August 9-22, 2009 Issue |
Posted 7/31/09 at 10:59 AM
John Heardhas written about sex, religion and politics from the perspective of
a same-sex attracted man faithful to the teaching authority of the Catholic
Church.
The Australian Catholic received
tens of thousands of e-mails, and his writing (available on his blog
Dreadnought at JohnHeard.blogspot.com) now reaches — on average — around
100,000 diverse, highly engaged readers and visitors every month. Heard is regularly
discussed in print, on radio, television and online, and his Dreadnoughters
Facebook Group was featured in a Register story in 2008.
Heard is writing a book about the
light and hope contained in the authentic Catholic teaching on homosexual acts.
He spoke with Register correspondent Barb Ernster.
Tell me about your background.
My family is Catholic, and we are
Polish-Catholic on my mother’s side. For many years, the Polish Pope and my
Polish grandfather were interchangeable in my imagination. They looked similar,
they sounded the same, and they both provided a solid, faithful witness. From
my earliest memory, then, my experience of Catholicism was bound up with
questions of justice, and the great political and philosophical struggles of
the age were filtered through a religious lens.
That is how I learned to love the
Church: It was the one thing that made my serious family members grow silent. I
observed their reverence. Like most of my male relatives, I was an altar boy,
and the beauty of a carefully planned and properly served liturgy seduced me. I
served until I grew out of the cassocks.
When I arrived at college and law
school in 2000, a residential college entrusted to the care of the Jesuits, my
untutored faith was challenged, stretched, formed, purified and finally
fortified. I was exposed to some of the great minds of the Christian tradition:
St. Augustine, St. Thomas Aquinas and John Henry Newman, alongside John Paul
the Great and Cardinal Ratzinger. It was a shock to me to discover that not only
had so many eloquent, brilliant Christians been there before me, but their
ideas and teachings were more than a match for the ideas and movements offered
by secular modernity. The sensual boy’s faith was therefore tempered by the
intellectual rigor of the saints and other great figures of the Christian past,
and I joyfully became an adult Catholic.
What was your earliest
experience discovering that you were a same-sex attracted person, and how did
that affect your faith or your perspective on God?

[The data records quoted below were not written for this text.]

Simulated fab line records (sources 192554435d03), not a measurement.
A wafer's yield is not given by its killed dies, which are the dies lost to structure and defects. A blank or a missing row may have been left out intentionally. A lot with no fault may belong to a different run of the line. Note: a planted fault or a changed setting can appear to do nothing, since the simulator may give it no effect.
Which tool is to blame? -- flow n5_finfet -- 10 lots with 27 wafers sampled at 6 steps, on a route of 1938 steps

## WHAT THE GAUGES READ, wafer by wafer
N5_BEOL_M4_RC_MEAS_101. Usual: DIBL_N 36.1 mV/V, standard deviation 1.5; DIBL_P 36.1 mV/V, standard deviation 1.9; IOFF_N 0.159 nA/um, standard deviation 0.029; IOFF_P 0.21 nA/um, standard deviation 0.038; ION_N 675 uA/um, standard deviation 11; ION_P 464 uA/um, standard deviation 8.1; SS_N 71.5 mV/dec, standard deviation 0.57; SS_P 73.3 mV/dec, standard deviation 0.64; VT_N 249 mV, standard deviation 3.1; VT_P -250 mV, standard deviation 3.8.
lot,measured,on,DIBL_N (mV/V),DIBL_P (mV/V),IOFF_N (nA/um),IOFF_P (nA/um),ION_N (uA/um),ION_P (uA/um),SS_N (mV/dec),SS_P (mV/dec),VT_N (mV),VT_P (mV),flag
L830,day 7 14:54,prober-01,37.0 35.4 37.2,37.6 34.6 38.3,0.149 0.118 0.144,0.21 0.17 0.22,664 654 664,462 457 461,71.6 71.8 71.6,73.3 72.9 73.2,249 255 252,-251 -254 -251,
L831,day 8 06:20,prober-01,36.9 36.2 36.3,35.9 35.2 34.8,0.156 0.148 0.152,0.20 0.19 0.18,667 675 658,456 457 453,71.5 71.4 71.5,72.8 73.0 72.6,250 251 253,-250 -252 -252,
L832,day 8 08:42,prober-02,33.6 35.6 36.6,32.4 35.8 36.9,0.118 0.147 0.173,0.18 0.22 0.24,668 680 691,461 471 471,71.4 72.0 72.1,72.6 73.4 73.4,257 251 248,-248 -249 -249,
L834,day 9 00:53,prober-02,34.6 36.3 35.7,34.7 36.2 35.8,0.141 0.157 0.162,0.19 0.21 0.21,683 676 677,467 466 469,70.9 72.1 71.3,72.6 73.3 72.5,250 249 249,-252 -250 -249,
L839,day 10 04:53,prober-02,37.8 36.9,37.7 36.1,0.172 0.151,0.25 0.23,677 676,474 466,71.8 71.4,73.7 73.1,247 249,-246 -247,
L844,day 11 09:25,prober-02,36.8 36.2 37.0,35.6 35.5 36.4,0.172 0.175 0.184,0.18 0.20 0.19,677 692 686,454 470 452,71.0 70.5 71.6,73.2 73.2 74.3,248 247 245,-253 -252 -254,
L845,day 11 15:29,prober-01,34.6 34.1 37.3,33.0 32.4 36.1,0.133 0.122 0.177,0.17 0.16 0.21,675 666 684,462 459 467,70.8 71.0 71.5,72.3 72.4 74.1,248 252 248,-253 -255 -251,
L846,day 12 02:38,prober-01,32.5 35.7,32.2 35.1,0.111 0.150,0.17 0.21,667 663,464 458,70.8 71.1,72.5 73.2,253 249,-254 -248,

At roughly the same time, during
college, I started to interrogate my actions. I had lost my virginity to a girl
during the first week of term, and I had had covert, casual sex encounters with
males and females. On the surface, I was the guy who arranged Masses in the
chapel, and I enjoyed defending the Church’s teachings in class and other
settings. Behind the scenes, however, the conflict between my beliefs and my
personal life was becoming unbearable. If I really believed the things I was
defending, and I wanted to attend the holy sacrifice of the Mass with a pure
heart and clean hands, something had to give. That something was my life of
lies.
Like many young same-sex attracted
men, however, I thought the proper response was to doubt the things I had always
believed. I became something of a cafeteria Catholic, publicly defending those
teachings that seemed relevant to me, but falling silent when the Church’s
teachings on human sexuality came up. I subscribed to the homoactivist view of
human sexuality and hoped the Church would “catch up.”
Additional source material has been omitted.